If they don’t pay their $53K property tax bill, they can’t renew their liquor license

    For the second time in as many years, Crookston Inn & Convention Center owners Todd and Nicole Jacobson are facing a property tax bill that they can’t cover, and they’re requesting some assistance in the form of a refinanced loan from the City of Crookston.

    Friday, the City’s Development Policy & Review Committee unanimously approved the request, citing the Jacobsons’ spotless record when it comes to making payments on their loans through the City as well as CHEDA. In addition to lending them additional money to bring their unpaid principle balance from $82,000 to $140,000, the committee also extended the repayment window from five years to 10 years. The Jacobsons did not request the latter, but committee members, in a discussion with CHEDA Executive Director Craig Hoiseth and City Administrator Shannon Stassen, concluded that the five-year repayment period is possibly too aggressive, even though the Jacobsons always make their payments. By extending the repayment period, the thinking is, the Jacobsons will have more cash in their pockets that they can put toward their property tax bill.

    City Finance Director Angel Weasner said the Jacobsons haven’t officially completed their application for refinancing, but that’s expected to happen soon. The City already has their up-to-date financial information, she added, so the actual application process should be pretty simple.

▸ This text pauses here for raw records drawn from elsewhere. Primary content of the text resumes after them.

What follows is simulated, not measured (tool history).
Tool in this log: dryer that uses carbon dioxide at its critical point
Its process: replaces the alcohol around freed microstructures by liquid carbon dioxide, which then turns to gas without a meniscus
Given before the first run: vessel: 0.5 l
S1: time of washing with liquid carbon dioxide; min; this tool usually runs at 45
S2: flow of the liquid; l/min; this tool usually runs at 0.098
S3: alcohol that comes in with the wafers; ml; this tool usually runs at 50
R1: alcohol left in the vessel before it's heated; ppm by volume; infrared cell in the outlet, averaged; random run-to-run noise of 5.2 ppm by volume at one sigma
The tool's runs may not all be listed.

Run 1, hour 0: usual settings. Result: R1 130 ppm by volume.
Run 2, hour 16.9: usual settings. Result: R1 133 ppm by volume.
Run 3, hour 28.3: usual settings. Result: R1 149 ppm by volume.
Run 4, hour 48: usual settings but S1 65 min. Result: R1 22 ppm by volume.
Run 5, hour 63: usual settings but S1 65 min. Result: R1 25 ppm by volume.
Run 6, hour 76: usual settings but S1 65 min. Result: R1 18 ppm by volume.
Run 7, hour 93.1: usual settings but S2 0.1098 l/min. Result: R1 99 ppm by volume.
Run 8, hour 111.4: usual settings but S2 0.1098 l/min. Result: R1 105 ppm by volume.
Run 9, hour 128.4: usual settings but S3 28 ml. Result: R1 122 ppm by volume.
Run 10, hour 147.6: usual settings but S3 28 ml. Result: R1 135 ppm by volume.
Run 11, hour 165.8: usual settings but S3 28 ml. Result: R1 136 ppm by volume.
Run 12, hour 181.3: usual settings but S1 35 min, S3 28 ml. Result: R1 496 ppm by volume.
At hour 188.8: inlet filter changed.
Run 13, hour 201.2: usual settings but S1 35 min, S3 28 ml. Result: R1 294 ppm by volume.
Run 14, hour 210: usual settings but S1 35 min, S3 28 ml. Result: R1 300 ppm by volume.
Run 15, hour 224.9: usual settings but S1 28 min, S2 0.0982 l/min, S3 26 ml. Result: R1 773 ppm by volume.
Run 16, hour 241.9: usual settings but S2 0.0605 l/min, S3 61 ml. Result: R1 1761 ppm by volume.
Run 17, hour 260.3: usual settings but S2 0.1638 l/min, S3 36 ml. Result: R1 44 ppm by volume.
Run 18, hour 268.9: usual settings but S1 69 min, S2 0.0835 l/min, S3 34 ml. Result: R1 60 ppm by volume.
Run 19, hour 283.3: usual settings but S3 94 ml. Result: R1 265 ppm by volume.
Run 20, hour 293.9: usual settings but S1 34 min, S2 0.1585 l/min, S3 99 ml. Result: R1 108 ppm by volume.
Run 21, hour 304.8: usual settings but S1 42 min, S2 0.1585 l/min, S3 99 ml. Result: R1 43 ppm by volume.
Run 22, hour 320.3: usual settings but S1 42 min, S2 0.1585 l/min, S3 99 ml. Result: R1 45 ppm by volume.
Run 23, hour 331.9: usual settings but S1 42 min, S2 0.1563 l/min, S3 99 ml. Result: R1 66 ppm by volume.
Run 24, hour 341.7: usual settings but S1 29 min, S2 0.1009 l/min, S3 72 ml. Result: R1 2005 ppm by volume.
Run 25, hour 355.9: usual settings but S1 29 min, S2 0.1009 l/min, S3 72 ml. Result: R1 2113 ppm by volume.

    The Jacobsons have addressed City officials before, lamenting business property taxes that they’ve said are overburdensome. Their property tax bill for 2017 is around $53,000.

    Not paying their property taxes could be catastrophic to a business like the Crookston Inn, Hoiseth said, because if they don’t pay they are prohibited from renewing their liquor license.

    As he’s said on multiple occasions in the past, Hoiseth said the Crookston lodging community faces annual challenges. And, he added, the 2017 construction season was a bit “milder” than usual, meaning fewer workers working on projects in the area spent nights at Crookston hotels and motels. Hoiseth did offer a bit of hope, though, saying that the Canadian dollar is rebounding and sports tourism efforts in Crookston are having an impact, mostly through increased participation in youth hockey tournaments at Crookston Sports Center.

    In addition to their track record of making payment, the committee was inclined to help the Jacobsons out mostly because of how important the Crookston Inn is to the community, and how hard they’re working to be successful over the long term.

    “Their restaurant and lounge, they do pretty well, and their convention space is really special and they do a great job, but it’s a lot of space to consistently book to capacity,” Hoiseth explained. “But filling their rooms, that’s how they’re going to pay the bills. …They’re smart business people, they maybe just didn’t fully realize the challenges of the lodging industry in Crookston when they started.”

    Hoiseth also noted that he met with the Jacobsons’ primary lender in Grand Forks, and he was given the impression during that discussion that if the City and/or CHEDA did not assist the Jacobsons in the form of some modified loan terms “it would send a strong message that the City is not willing to support” the Jacobsons. “They’re watching us and what we do,” he said.

    Hoiseth added that the Jacobsons’ efforts at the Crookston Inn amount to a “good story” to tell about the local business community. “We maybe don’t think about it much, but they are a job hub, too; their payroll is a significant line item,” he said. “I applaud this committee for your vision on this.”

    “It’s quite an undertaking they took on when they bought that place,” Ward 1 Council Member Jake Fee added. “They’re trying as hard as they can make a go of it.”